Item Overlooked in Certification
We recently had a certification conducted on one of our models (reference case). It was for an early stage LCA (Target Setting) and we had inadvertently added an additional wall item into the model after the initial Certification Feedback that wasn’t picked up by the certifier. The model is now certified and we have cloned that model to produce our “Proposed” and “Improved” designs. SHouldn’t the certifier have ensured accuracy of the initial model to prevent the rework that we may now be up for?
That is a great question and it doesn’t have a straight forward answer. Firstly, the certifiers don’t re-review the whole model after every round of the review. There is an initial thorough review, then feedback is provided to the user. Once the user has responded to each feedback and notifies the reviewer that the design is ready for the next round, the reviewer will focus on the items that were questioned during the initial review. This is an inherent risk in most review processes which focus on addressing specific issues each round of review rather than starting a new ground up review each time. If you made changes to the design outside of the reviewers feedback which are then not communicated to the reviewer, it can quite easily be missed by the reviewer subsequent to their initial thorough review.
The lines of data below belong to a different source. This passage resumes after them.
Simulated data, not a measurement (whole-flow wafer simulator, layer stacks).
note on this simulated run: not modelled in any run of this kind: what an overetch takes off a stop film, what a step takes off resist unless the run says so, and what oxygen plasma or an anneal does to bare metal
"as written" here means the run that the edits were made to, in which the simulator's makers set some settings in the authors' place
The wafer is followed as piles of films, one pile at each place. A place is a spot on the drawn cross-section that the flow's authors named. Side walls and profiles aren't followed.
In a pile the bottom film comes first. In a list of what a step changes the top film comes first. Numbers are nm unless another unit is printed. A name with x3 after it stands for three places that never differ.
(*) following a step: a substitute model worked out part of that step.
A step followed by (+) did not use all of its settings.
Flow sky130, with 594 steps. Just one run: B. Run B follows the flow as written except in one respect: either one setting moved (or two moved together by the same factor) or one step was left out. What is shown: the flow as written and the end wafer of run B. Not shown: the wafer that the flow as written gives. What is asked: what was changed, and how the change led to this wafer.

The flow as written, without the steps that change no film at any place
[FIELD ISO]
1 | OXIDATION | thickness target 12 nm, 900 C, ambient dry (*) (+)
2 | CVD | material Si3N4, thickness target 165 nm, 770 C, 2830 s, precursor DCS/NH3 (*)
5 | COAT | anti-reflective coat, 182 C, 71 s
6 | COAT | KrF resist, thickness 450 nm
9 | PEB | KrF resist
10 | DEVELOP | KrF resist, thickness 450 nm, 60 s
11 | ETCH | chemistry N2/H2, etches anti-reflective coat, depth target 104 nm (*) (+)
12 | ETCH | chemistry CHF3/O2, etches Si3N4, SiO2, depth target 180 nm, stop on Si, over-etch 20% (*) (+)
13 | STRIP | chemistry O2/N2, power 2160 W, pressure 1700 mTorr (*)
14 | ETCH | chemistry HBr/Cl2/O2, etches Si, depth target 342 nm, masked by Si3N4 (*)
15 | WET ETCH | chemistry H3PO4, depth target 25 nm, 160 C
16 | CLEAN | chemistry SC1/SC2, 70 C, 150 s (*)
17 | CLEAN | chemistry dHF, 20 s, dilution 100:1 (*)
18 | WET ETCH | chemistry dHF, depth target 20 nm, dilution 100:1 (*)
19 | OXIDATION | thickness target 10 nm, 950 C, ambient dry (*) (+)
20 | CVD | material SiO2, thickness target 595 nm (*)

Secondly the reviewer does not repeat the whole review of the LCA study to identify issues with your study. This would lead to a review effort and cost higher than the study cost. So things may be missed even though that is certainly not the intent. Our aim in the Life Cycle Design Coaching team is to ensure that design conclusions drawn from the study are not at risk due to inaccuracies in the study. For example, if a reviewer misses something that leads to a design strategy being overlooked, that’s a bad outcome for the planet and the project stakeholders therefore this is something we put a lot of effort into avoiding. If however the number of door knobs were calculated incorrectly and the reviewer didn’t pick that up, that will be very unlikely to drive overall conclusions made from the study and not something that will get attention during the review (providing they’re not made of gold!). So the relative magnitude of the item in question is also very important.